(paywall) Adam Boulton: Theresa May at the abyss with danger ahead and trouble behind
https://www.thetimes.co.uk/edition/news/theresa-may-at-the-abyss-with-danger-ahead-and-trouble-behind-z6wkrbtkv
...Tory MPs still lingering in London could be found asking themselves:
was this the “worst week ever” for a government?
.....
On Monday Boris Johnson and Priti Patel were dangling by a thread, days after the defence secretary, Sir Michael Fallon, had fallen from office.
The foreign secretary’s carelessness had left a British citizen, Nazanin Zaghari-Ratcliffe, in danger of another five years in an Iranian prison,
after he gave MPs an inaccurate, and from Tehran’s view incriminating, account of why she was in Iran when seeing her parents last year.
As for Patel, an extraordinary two-page statement from the international development secretary demonstrated that she had been careless as well as economical with the truth in her previous accounts of “a family holiday” in Israel.
She admitted that she had attended a series of meetings with senior Israeli officials, including the prime minister, Binyamin Netanyahu,
without British officials being present or informed fully about her freelance diplomacy.
The ambitious Patel may have thought her prospects could be helped by Lord Polak of Conservative Friends of Israel, her companion at some of her meetings.
Whether she also hoped to shift UK Middle East policy in an “alt-right” pro- Israeli direction remains an open question
— as does the claim in the Haaretz newspaper that she visited an Israeli outpost in what Britain regards as the illegally occupied Golan Heights.

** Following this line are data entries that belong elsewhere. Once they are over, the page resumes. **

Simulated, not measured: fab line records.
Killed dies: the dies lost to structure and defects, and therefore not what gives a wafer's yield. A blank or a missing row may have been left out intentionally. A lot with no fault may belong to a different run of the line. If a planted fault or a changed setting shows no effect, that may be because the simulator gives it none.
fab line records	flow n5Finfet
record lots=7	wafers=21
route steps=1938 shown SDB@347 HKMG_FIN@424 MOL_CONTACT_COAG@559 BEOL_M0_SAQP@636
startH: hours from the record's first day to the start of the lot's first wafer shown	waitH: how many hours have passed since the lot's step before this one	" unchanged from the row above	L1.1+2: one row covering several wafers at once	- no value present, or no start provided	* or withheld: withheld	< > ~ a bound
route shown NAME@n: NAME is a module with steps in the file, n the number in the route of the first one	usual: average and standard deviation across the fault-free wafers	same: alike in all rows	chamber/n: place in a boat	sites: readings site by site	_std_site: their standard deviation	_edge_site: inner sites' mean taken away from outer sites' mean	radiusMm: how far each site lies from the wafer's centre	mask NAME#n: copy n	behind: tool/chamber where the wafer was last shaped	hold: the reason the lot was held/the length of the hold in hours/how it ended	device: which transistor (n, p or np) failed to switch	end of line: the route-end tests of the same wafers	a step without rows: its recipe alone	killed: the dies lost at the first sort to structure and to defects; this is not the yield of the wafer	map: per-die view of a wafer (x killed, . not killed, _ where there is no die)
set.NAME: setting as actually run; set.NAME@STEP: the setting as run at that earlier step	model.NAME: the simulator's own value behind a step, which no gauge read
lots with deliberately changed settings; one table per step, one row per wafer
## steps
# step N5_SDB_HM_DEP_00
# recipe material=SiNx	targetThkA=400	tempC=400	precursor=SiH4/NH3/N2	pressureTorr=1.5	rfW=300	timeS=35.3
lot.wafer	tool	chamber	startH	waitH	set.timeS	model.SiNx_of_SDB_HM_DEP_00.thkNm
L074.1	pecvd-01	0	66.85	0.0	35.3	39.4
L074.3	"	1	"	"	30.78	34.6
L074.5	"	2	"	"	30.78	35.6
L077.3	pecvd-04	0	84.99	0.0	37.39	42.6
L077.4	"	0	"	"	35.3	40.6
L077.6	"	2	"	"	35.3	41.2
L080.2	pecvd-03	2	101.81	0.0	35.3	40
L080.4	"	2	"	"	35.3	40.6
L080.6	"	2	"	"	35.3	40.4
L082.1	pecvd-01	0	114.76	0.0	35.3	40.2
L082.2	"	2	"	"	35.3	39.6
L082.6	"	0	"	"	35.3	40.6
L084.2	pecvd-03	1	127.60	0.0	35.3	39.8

Dark clouds also gathered over Damian Green, the most senior minister after May.
The first secretary of state is under Cabinet Office investigation for inappropriate behaviour and ...
stands accused by a former high-ranking police officer of having pornography on his office computers.
The release of the “Paradise Papers” seemed to tip the mood still more against the Tories.
Jeremy Corbyn has long campaigned against tax havens and the latest revelations tarnished icons including the Queen and Lewis Hamilton.
Those shaking their heads at Westminster speculated whether this guttering government’s plight is worse than Jim Callaghan’s in the late 1970s,
John Major’s in the 1990s
or Gordon Brown’s in the Noughties.
....
Neither the referendum outcome nor May’s attempt to unite the country behind her in the general election has succeeded in uniting the Conservative Party.
Instead it has been plunged into a disorderly nervous breakdown.
In supporting the government, many remainer Tory MPs are voting against what their consciences tell them is in the nation’s best interest.
Leavers, fearful perhaps that their prize may slip from them, are demanding an ever more fundamentalist interpretation of Brexit.
Some Conservatives earnestly desire no deal and a default to World Trade Organisation rules,
a prospect that was neither on the ballot paper nor endorsed by the “leave” campaigns.
The Brexit syndrome came into play as soon as it was obvious that Patel would go.
Having replaced Fallon with a fellow remainer in Gavin Williamson,
a weakened prime minister was seen to have no option but to appoint another Brexiteer, and another woman, to the new vacancy.
.....
Patel was not sacked over the phone but ordered to return home immediately from Kenya.
For a full day her journey was tracked on rolling news and parodied on social media.
“What got me was the ghost flight back from Africa.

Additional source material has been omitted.